A Pakistani court sentences prominent rights activist Mahrang Baloch to life in prison on murder and terror charges in Balochistan.
QUETTA: A Pakistani court has sentenced a promiment rights activist from southern Balochistan province to life imprisonment on murder and terror charges, drawing condemnation from civil liberties advocates this week.
Mahrang Baloch, 33, was arrested in 2025 on charges stemming from a protest in the coastal city of Gwadar the previous year, which sparked clashes that left a paramilitary soldier dead.
Baloch, the founder of the Baloch Yakjehti Committee (BYC), was handed the sentence in an anti-terrorism court in provincial capital Quetta on Monday, according to a copy of the decision.
Her lawyer, Israr Jattak, told AFP his client had boycotted the earlier court hearings “because we didn’t have any trust in the court. This wasn’t an ordinary case.”
The court held that Baloch was an active participant in the “unlawful assembly” and “shared the common object of committing the murder” of the paramilitiary force member.
The prosecution had alleged that the security force member was killed after being hit by sticks and stones.
Baloch’s legal team denied the charges, and her sister Nadia Baloch told AFP they would appeal the decision in a higher court.
The BYC has denounced extrajudicial killings, forced disappearances and arbitrary arrests in Balochistan — Pakistan’s most resource-rich province, where around half the population live below the poverty line.
Authorities deny breaching civil liberties and say ramped-up security is necessary to address a deadly insurgency in the border province.
International rights group Amnesty International called for the immediate release of Mahrang Baloch and other activists detained in the case.
“This verdict, which is an affront to the right to a fair trial, demonstrates how Pakistan’s anti-terrorism laws are being cynically misused to silence peaceful dissent,” said Isabelle Lassee, Amnesty International’s Acting Regional Director for South Asia, in a statement on Tuesday.
She added that Mahrang Baloch and BYC organisers “are being targeted solely for their human rights work”.
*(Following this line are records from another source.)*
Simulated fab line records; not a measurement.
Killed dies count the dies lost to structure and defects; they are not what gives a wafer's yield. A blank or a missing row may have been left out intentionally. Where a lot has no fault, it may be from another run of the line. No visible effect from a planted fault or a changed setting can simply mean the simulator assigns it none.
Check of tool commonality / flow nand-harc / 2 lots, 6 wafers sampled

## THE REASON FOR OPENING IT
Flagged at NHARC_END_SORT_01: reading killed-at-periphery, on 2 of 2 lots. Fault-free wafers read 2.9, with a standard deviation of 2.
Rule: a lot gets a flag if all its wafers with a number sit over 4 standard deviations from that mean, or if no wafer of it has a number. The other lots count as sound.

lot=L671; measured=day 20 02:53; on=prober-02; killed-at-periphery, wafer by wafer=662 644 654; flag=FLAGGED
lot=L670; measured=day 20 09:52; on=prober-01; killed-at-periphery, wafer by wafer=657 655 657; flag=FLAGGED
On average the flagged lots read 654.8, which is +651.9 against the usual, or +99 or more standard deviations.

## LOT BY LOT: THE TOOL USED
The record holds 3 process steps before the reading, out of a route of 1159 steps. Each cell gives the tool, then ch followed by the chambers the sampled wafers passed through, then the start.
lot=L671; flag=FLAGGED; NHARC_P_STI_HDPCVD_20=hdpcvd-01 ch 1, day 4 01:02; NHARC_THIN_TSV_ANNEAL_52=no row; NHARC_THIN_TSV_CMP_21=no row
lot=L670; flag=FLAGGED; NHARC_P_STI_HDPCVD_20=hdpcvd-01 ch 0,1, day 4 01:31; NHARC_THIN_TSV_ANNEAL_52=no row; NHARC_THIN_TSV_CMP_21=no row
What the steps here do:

Authorities have previously denied accusations of politicisation of Pakistan’s legal system.
The Human Rights Commission of Pakistan said the government was pursuing “its policy of dealing with advocacy for fundamental rights in the same way as it deals with militancy”.
Security forces are battling increasing separatist militant attacks in Balochistan, which borders Afghanistan and Iran.